I watched television to improve my listening skills. Starsky and Hutch became favorite English teachers. With the help of an English-speaking family friend, I got a job selling the San Francisco Examiner, though I didn’t know what the word examiner meant. I sold the most copies on Aug. 16, 1977, the day Elvis Presley died. A man asked me whether the news was true, and I said yes. My English was getting better.

I absorbed English gradually, almost subconsciously. I knew progress was coming when I could read numbers in English without pausing. But when a teacher gave me a copy of Jack London’s “Call of the Wild” to read over one Christmas vacation, I couldn’t finish it. It was too difficult; I had trouble with the perfect tenses and the vocabulary.

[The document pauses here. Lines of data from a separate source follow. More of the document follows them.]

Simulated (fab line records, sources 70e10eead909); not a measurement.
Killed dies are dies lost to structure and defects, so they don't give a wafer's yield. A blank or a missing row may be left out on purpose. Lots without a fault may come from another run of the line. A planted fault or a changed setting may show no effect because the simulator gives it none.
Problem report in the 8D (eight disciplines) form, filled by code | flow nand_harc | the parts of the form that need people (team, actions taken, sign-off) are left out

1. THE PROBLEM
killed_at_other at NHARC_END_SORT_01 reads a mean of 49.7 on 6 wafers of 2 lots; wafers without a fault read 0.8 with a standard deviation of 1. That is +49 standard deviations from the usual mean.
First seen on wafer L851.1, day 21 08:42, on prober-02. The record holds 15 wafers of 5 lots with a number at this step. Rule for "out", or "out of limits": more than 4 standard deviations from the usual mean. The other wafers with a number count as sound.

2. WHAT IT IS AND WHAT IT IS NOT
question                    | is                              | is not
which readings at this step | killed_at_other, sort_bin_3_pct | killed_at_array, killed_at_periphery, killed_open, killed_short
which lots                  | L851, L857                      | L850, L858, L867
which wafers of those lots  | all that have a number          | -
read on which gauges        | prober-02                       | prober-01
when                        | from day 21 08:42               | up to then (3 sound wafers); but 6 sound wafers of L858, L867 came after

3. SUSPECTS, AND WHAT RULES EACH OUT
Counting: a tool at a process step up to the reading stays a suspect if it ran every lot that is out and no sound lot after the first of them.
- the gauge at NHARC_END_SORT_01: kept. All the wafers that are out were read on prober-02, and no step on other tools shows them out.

Years ago in Vietnam, I read “The Old Man and the Sea” in Vietnamese. My teacher tried in vain to explain to his young pupils that it was more than a story about a fisherman, a marlin and a baseball player. A few summers ago, while vacationing in Portland, Me., I bought a first edition of the Hemingway book in a used-book store. I thought of the teacher and the changes that had occurred since I first read the novella.

English was no longer a foreign tongue. The language has soared in its grandeur and poetry. But it has lost some of the magic of newness, its mystery. I lost the wide-eyed curiosity of a visitor. America is home. It is no longer the inscrutable West.